From International Socialism, No.22, Autumn 1965, pp.32-33.
Transcribed & marked up by Einde O’Callaghan for ETOL.

 

Elites and Society
T.B. Bottomore
Watts, 15s

One might have expected more from Bottomore, an independent Marxist thinker, than this lightweight book. It does not deal with ‘Elites and Society’, but with the standard theories that have been developed about them. The book could be a fairly useful and intelligent introduction to the ‘classics’ for a sociology student just beginning – and in fact it probably consists of a series of first year lectures, strung together without much more thought. In the latter part of the book he does put down some observations on the current world – but this is done very casually and suffers from surprising gaps. Thus he can discuss the role and characteristics of ‘intellectuals’ in underdeveloped countries without dealing with the rate of unemployment amongst graduates.

His own contribution consists essentially in distinguishing the useful and the less useful elements in the theories he describes, and trying to create a somewhat superficial synthesis of the ‘useful’ elements. Elite theory in general he considers to be of limited usefulness since it

‘says little about the bases of the power which the elite possesses, except insofar as it incorporates elements from the Marxist theory of classes ... (Since) in elite theories ... the relation between the organised minority and the unorganised majority are necessarily represented as more passive, the resulting problem of how to explain the rise and fall of elites has to be dealt with either by postulating a recurrent decadence in the elite or by introducing the idea of the rise of new "social forces" among the masses, which brings the theory close to Marxism.’

On the other hand he thinks class theory is inadequate, for he suggests a number of cases where it would not apply.

Unfortunately, he demolishes all the non-conforming cases himself. All but one – the Russian Bloc.

‘The political system of the Communist Countries seems to me to approach the pure type of a "power elite", that is, a group which having come to power with the support or acquiescence of particular classes maintains itself in power chiefly by virtue of being an organised minority confronting the unorganised majority.’

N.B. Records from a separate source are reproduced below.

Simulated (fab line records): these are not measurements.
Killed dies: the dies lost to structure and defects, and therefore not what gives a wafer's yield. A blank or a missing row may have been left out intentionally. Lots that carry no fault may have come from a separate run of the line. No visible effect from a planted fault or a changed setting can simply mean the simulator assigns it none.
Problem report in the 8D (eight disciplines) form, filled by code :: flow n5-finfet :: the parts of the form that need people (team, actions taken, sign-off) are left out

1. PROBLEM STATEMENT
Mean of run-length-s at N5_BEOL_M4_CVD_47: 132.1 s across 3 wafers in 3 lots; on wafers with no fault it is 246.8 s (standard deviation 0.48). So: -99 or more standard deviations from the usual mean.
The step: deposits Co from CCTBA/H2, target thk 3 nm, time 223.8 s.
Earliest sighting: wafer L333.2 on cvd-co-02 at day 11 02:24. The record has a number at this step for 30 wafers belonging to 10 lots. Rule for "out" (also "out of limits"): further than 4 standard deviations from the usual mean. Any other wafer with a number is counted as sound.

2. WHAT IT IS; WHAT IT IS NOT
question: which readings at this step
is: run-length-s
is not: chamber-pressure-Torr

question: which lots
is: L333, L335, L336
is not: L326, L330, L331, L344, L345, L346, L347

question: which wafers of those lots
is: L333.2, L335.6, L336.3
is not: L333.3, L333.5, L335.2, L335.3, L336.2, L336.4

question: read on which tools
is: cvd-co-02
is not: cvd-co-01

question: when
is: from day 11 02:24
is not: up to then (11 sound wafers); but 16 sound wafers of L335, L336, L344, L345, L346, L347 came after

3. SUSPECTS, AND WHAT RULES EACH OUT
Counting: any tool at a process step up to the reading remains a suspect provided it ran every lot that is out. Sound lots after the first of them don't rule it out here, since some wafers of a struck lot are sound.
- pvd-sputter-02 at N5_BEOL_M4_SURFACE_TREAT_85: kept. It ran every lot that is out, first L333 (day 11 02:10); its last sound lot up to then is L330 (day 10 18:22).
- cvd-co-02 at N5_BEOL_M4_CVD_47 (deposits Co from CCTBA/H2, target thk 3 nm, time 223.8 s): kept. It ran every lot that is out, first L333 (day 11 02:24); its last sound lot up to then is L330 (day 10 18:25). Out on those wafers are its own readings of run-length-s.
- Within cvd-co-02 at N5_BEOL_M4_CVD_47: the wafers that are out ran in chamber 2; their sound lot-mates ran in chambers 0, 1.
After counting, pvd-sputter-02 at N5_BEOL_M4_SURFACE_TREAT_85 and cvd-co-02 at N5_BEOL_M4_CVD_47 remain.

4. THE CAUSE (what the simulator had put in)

(This a kind of Trotskyist interpretation, but minus the ‘workers’ state’ bit).

On this basis, it would seem, rests his whole thesis – that both class and elite theories are useful ‘models’ or ‘ideal types’, with varying relevance to different societies, one or the other being the more appropriate. Yet he deals with the communist regimes (whose exemption from class theory forms his foundation) in only a couple of pages, and neglects in their respect those same questions he accused the traditional elite theorists of ignoring – why is the majority unorganised? What economic role does this ‘elite’ play? Along what lines is their relationship to the masses (and the relatonship of the masses to them) likely to change?

He dismisses the suggestion that the Russian elite is a class with two brief statements of obscure meaning:

‘the leading party members are not bureaucrats ... they are political leaders who rise to power in the party by the exercise of political abilities, not by passing examinations in Marxism Leninism ... It is a mistake to suppose that the party rules because it controls the means of production; on the contrary, it controls the means of production because it has political power.’

He never manages to reconcile his approaches – elite theory as a more partial and less illuminating way of looking at the same data as a class approach; and elite theory as applicable to different societies (i.e. communist ones) or sections and periods of societies, from class analysis.